Articulating Modernism 

Equally important for the film’s dynamics is the fragmentation of the story into “chapters” titled after specific stylistic variations within modernism or historical milestones that, among other things, defined the conditions of urban development in the country. These segments of the historical overeview are separated by concise sans-serif subtitles positioned before a vibrant red background, intersecting numerous diagonal or otherwise compositionally unconventional shots.

The film’s sounds matter––archival footage and floor plans and drawings of the architectural works are accompanied by the sounds of metal clanging against metal, as well as rustling and whistling. The sound design is crucial both for the editing transitions and for conveying the monumentality and formal innovation of the architecture on screen. 

Providing even a brief overview of the buildings covered in Zajíček’s film is challenging, but there is worth in highlighting anecdotes related to some of them. The significance of the Czechoslovak project for the 1958 EXPO exhibition in Brussels is specifically interesting. Here František Cubr, Josef Hrubý, and Zdeněk Pokorný, key figures in the Czech architectural scene of the late 1950s, incorporated art into architecture and applied rational design principles. The international success of the project prompted the government in Prague to embrace such architecture domestically, ten years after the communist coup had interrupted the previous continuity in architectural development. This shift was also preceded by the abandonment of Stalinist architecture in the USSR under Nikita Khrushchev, which automatically meant that Czech and Slovak architects could finally breathe a sigh of relief and return to what one of them, Ivan Matušík, names the “normal architecture”––simply, the architecture of modernism.

Architecture as a Battleground 

That architecture manages to uniquely connect with ideas that far surpass its materiality, yet metaphorically build upon it, was particularly evident during the 1968 Soviet occupation of Czechoslovakia. The monumental heritage in Prague set up by the Soviets after World War II became the main target of civil disobedience in that broken revolution. Archival footage shows Cyrillic graffiti suggesting that those who were “liberators” in 1945 had become “occupiers” in 1968. 

The same week the occupation occurred, Czechoslovakia began preparations for the pavilion at the Expo in Osaka. The architects had envisioned a modernist concept of a unique open space with a central structure resembling a frozen river. With the political changes in the country, they were forbidden to travel to the exhibition, the project was altered, and the Czechoslovak Ministry of Foreign Affairs accused the pavilion’s management team of anti-socialist activities. The modernist total design of the space, intended to redefine the artistic experience, was replaced by a crude bust of Vladimir Lenin as the central element.

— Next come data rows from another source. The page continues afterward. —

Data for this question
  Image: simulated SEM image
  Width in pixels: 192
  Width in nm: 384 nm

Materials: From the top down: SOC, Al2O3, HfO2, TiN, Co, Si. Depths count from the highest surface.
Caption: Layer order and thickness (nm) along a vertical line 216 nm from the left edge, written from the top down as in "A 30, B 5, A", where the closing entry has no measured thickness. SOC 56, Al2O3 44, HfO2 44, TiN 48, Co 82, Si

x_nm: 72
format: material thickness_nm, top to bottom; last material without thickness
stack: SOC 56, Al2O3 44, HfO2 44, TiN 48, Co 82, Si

This move was also a form of communication from the Soviet leadership to the outside world, to the international community, and not just to the Czech and Slovak professions and public. Despite the period of so-called “normalization” that the situation in Osaka foreshadowed, architecture had not yet exhausted its earlier potential to document resistance. After the Czechoslovak team defeated the Soviets in hockey in 1969, and clearly also under the impression of the broken Prague Spring, workers employed at one of the city’s construction sites struck the newly installed steel structure so forcefully that the entire city of Prague reverberated. All the inhabitants knew the true meaning of that emotionally charged gesture.

The internal imperfections of the Czechoslovak system were also reflected in the architectural field. The country was highly centralized, with power concentrated in Prague, while the Slovak part lagged behind the Czech one in the distribution of funds and decision-making opportunities. Slovak architects in the film describe how it quickly became apparent that Czech colleagues were constantly winning public competitions. However, Zajíček’s film showcases the great richness of Slovak modernism, indicating that, in terms of the quality of the proposed projects, the Slovaks were by no means behind the Czechs. One of the more beautiful examples is the Poľana Hotel in Tatranská Javorina, situated at an elevation of 1,000 meters above sea level, designed by Julián Hauskrecht, Štefan Ďurkovič, and Štefan Svetko, and built between 1973 and 1977. Numerous state leaders stayed there, from Leonid Brezhnev to Muammar Gaddafi to Fidel Castro. The hotel had a direct telephone connection with Moscow, established with now outdated technology, which is today interesting to see. Its interior still preserves the Soviet style with a monumental (reconstructed) chandelier and red wall tiles. The complex is still operational and, ironically, is now in Russian ownership.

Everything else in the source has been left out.